Skip to main content

Lightweight tools for working with GLEIF LEI data: preprocess, load, fuzzy query.

Project description

GoodGLEIF

Lightweight tools for working with GLEIF LEI data: preprocess, load, and fuzzy query company information.

Features

  • Smart Data Loading: Automatically finds and loads GLEIF data from multiple sources
  • Fuzzy Matching: Advanced company name matching with multiple strategies
  • Multiple Matching Strategies: Canonical, brief, and best matching approaches

Installation

pip install goodgleif

Quick Start

Basic Company Matching

from goodgleif.companymatcher import CompanyMatcher

# Initialize (data loads automatically on first match)
gg = CompanyMatcher()

# Search for companies (loads data automatically if needed)
matches = gg.match_best("Apple", limit=3, min_score=70)

print(f"Searching for: 'Apple'")
print("-" * 40)

for i, match in enumerate(matches, 1):
    print(f"{i}. {match['original_name']}")
    print(f"   Score: {match['canonical_name']}")
    print(f"   LEI: {match['lei']}")
    print(f"   Country: {match['country']}")
    print()

Simple Usage (No Path Required)

from goodgleif.companymatcher import CompanyMatcher

gg = CompanyMatcher()  # Uses default classified data

print("2. Searching for companies (data loads automatically)...")
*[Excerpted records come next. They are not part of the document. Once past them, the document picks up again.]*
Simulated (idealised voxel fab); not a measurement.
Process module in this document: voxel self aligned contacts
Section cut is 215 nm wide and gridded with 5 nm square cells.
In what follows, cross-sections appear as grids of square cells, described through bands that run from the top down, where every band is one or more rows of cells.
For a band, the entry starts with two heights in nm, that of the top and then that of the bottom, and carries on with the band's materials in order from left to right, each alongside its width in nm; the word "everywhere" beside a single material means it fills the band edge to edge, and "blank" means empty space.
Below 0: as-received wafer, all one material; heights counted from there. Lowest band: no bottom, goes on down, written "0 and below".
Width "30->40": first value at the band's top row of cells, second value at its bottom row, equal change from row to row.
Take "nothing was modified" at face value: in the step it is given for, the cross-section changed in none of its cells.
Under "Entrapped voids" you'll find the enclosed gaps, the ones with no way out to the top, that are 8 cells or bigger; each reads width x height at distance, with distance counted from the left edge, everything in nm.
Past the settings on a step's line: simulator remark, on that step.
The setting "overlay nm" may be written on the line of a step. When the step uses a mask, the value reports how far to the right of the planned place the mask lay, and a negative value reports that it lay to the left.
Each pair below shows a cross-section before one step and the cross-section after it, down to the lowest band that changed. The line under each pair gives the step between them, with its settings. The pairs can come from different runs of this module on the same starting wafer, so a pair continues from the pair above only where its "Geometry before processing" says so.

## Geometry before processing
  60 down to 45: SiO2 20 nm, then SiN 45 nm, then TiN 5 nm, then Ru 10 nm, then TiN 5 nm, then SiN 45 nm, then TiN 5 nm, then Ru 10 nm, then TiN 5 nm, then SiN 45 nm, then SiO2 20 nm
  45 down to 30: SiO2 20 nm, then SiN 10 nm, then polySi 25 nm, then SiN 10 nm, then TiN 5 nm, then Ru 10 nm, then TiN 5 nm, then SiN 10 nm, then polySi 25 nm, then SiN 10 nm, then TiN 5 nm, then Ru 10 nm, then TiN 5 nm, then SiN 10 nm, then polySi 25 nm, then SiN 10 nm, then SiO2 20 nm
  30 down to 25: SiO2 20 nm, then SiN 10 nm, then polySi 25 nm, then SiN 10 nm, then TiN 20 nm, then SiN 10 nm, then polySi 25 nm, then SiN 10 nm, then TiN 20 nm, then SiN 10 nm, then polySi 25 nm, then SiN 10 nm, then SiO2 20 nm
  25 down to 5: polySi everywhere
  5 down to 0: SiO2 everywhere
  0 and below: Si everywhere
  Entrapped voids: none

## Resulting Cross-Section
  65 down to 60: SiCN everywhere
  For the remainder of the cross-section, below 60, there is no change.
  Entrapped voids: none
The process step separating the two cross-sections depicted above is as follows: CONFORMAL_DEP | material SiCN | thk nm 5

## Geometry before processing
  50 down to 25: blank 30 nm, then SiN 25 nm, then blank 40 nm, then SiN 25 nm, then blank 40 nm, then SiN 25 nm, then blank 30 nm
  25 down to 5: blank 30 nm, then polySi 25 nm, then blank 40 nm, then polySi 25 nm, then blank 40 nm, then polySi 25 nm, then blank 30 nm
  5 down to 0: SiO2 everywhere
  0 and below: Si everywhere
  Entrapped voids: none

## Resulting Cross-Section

# Search for multiple companies
queries = ["Apple", "Microsoft", "Tesla", "Goldman Sachs"]

for query in queries:
    print(f"\nSearching for: '{query}'")
    matches = gg.match_best(query, limit=3, min_score=80)
    
    if matches:
        for i, match in enumerate(matches, 1):
            print(f"  {i}. {match['original_name']} (Score: {match['score']:.1f})")
            print(f"     LEI: {match['lei']} | Country: {match['country']}")
    else:
        print(f"  No matches found for '{query}'")

print(f"\n4. System automatically used the best available data source!")
print("   - Partitioned files (if available)")
print("   - Single parquet file (fallback)")
print("   - Package resources (if distributed)")
print("   - Helpful error messages (if missing)")

Matching Strategies

GoodGLEIF offers three different matching strategies:

Canonical Matching

Preserves legal suffixes like "Inc.", "Corp.", "LLC":

from goodgleif.companymatcher import CompanyMatcher

gg = CompanyMatcher()

# Canonical matching (preserves legal suffixes)
canonical_matches = gg.match_canonical("Apple Inc", limit=2)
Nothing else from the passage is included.